* * *
In the passage from the Acts of the Apostles we heard the voice of Peter, which announces with power Jesus’ resurrection. Peter is a witness of the hope that is in Christ. And in the second reading it is again Peter who confirms the faithful in Christ, writing: “Through him you believe in God, who raised him from the dead … so that your faith and hope are in God” (1 Peter 1:21).
Peter is the community’s fixed point of reference because his foundation is the Rock that is Christ.
This is how John Paul II was, a true rock (“pietra”) anchored in the great Rock (“Roccia”).
A week after the canonization of John XXIII and John Paul II, we are gathered in this church of Poles in Rome to thank the Lord for the gift of the holy Bishop of Rome, who was a son of your nation. [We are gathered] in this church where he came more than 80 times! He always came here at different times of his life and of the life of Poland.
In the moments of sadness and of dejection, when everything seemed lost, he never lost hope, because his faith and hope were fixed in God (cf. 1 Peter 1:21). And so he was a rock, a rock for this community that prays here, that listens here to the Word, prepares for the Sacraments and administers them, welcomes those in need, sings and celebrates, and from here returns to the outskirts of Rome…
You, brothers and sisters, are part of a people that has been much tried in its history. The Polish people knows well that to enter into glory we must past through the passion and the cross (cf. Luke 24:26). And this people knows about these things not from study but by living through them. St. John Paul II, as a worthy son of his earthly homeland, followed this path. He followed it in an exemplary way, receiving complete spoliation from God. Because of this “his flesh rests in hope” (Cf. 2:26; Psalms 16:9).
And what about us? Are we ready to follow this road?
You, dear brothers, who today form the Polish Christian community in Rome, do you want to follow this road?

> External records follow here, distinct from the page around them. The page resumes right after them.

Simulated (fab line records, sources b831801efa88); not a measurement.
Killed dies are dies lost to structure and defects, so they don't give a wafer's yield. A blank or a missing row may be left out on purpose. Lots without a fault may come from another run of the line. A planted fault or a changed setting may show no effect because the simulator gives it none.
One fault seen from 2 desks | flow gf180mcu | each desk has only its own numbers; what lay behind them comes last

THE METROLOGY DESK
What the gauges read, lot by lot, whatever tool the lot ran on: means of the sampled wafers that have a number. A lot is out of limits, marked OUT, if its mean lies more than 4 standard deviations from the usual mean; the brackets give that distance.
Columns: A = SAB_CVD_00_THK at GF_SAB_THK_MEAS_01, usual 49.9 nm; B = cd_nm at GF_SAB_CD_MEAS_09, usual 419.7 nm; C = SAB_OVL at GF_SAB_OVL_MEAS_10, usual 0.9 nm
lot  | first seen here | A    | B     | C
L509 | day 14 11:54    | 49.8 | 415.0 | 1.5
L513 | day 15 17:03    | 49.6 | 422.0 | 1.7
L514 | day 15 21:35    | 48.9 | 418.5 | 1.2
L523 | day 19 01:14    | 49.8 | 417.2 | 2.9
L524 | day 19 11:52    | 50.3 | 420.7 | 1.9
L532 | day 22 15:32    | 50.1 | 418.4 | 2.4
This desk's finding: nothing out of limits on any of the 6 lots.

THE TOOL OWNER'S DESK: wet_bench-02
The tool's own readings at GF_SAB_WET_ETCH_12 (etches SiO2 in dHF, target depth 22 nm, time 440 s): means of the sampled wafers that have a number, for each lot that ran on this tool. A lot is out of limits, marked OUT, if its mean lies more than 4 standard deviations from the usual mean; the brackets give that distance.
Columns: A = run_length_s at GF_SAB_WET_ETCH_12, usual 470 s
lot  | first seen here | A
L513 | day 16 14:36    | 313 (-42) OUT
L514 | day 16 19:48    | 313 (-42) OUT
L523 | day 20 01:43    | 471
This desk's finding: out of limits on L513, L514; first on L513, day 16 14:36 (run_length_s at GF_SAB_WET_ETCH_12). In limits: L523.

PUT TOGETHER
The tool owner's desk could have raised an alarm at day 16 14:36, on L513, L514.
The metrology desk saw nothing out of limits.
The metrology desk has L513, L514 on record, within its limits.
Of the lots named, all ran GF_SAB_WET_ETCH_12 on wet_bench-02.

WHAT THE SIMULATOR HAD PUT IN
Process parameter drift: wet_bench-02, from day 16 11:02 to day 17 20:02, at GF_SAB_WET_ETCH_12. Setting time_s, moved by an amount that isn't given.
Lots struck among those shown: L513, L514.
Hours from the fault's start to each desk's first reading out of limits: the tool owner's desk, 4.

St. Peter, together with the voice of St. John Paul II, says to you: “Conduct yourselves with the fear of God while you live as exiles here below” (1 Peter 1:17). It is true, we are wayfarers, but not vagrants! We are on a journey but we know where we are going! Vagrants do not know this. As St. John Paul II said, we are pilgrims but not vagabonds!
The 2 disciples of Emmaus were vagrants when they left Jerusalem, they did not know where they would end up, but not when they came back! When they returned they were witnesses of the hope that is Christ! Because they encountered him, the Wayfarer who has risen. This Jesus is the Wayfarer who has risen who journeys with us. Jesus is here today, he is here with us. He is here in his Word, he is here on the altar, journeying with us, he is the Wayfarer who has risen.
We too can become “wayfarers who have risen,” if his Word burns in our heart, and his Eucharist opens our eyes to faith and nourishes us with hope and charity. We too can travel with our brothers and sisters who are sad and desperate, and we can warm their hearts with the Gospel, and we can break the bread of brotherhood with them.
St. John Paul II help us to be “wayfarers who have risen.” Amen.